Mr Maude: You would need to pursue that line of inquiry with the Revenue. I cannot possibly know what tax arrangements have been made. You have heard what the Chancellor has said about this: it is our aim collectively as a Government that we do not want the effect of this measure to impact on large donations to charities that are dependent on them. Given that this is not an immediate measure intended at any stage to have immediate effect, there will now be discussions about how to meet the concern that there has been while not impacting on the scale of philanthropic donations.
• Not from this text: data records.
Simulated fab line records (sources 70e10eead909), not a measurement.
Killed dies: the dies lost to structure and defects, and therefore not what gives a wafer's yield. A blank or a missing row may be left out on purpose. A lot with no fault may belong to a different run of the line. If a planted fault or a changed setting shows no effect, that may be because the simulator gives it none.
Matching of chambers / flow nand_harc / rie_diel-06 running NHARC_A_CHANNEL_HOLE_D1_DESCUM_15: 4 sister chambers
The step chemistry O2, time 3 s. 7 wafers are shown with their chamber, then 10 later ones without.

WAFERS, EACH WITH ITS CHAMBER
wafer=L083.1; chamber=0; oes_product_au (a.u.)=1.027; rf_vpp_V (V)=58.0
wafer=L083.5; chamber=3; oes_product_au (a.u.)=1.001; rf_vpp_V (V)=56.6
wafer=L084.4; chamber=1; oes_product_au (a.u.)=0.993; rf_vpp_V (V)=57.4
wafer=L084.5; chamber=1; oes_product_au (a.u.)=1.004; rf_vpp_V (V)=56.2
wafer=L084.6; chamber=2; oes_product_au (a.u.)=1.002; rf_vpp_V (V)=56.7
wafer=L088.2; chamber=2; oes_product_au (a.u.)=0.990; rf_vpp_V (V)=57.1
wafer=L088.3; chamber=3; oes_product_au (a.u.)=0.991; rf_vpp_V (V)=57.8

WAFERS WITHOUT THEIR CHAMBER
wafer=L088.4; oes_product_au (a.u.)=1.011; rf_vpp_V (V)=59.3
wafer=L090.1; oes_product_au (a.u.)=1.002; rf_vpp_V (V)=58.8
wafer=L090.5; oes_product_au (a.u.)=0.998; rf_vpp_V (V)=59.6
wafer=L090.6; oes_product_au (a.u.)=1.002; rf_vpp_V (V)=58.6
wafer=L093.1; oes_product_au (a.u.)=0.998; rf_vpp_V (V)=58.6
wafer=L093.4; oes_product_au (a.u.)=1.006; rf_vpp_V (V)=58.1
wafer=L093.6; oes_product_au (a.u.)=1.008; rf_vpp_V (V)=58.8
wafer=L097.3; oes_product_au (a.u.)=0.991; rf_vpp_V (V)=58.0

Q428 Kelvin Hopkins: Tax reliefs to the wealthy and to the corporate world are very substantial-the gross figure is very large. Is this not rather difficult when the Government’s primary objective is apparently deficit reduction?
Mr Maude: Why?
Q429 Kelvin Hopkins: Rather than giving tax reliefs to wealthy people and large corporations, would it not be more sensible to reduce those tax reliefs and use that cash to hopefully reduce the deficit, which the Government seem so concerned about?
Mr Maude: But we are in favour of supporting-I thought this was bipartisan and I am slightly surprised to hear this note of dissent-
Q430 Kelvin Hopkins: Perhaps I speak for myself, but I represent a view that I have found with other colleagues.
Mr Maude: Okay. That is interesting and that is a change, which we take note of. We are emphatically in favour of those words you quoted from last year: we support a culture of philanthropic giving and we will carry on doing that.
Kelvin Hopkins: Well, we are all in favour of philanthropic giving, but there is paying taxes as well. One more point-it is a simple one-which we have made before in this Committee, before the last election and on a number of occasions, is: can a Government of any colour seriously justify tax relief for public schools?
Chair: I really think that that is beyond the scope of our questioning at the moment.
Kelvin Hopkins: Well, the point has been made before and I am making it again.
Q431 Chair: I do not think that we will pursue that now.
Minister, I am sorry to press you on this, but the Cabinet Office is responsible for the charitable sector-the third sector.
Mr Maude: Indeed.
Q432 Chair: Was the Cabinet Office consulted about these changes in the tax system before they were announced in the Budget?
Mr Maude: The Chancellor is responsible for Budget measures and I will not go into the process that lies behind it.
Q433 Chair: I take that as a no.
Mr Maude: You take it however you like. You asked me a question; I will give you an answer. I have been a Treasury Minister, intimately involved in drawing up Budgets, albeit many years ago, and I will not go into the process that lies behind the drawing up of Budget measures.
Q434 Chair: But if the concern is about tax relief to non-UK charities, why do we not just limit our tax reliefs to UK charities that are regulated by the Charities Commission and governed by UK legislation?
Mr Maude: That is a very interesting suggestion.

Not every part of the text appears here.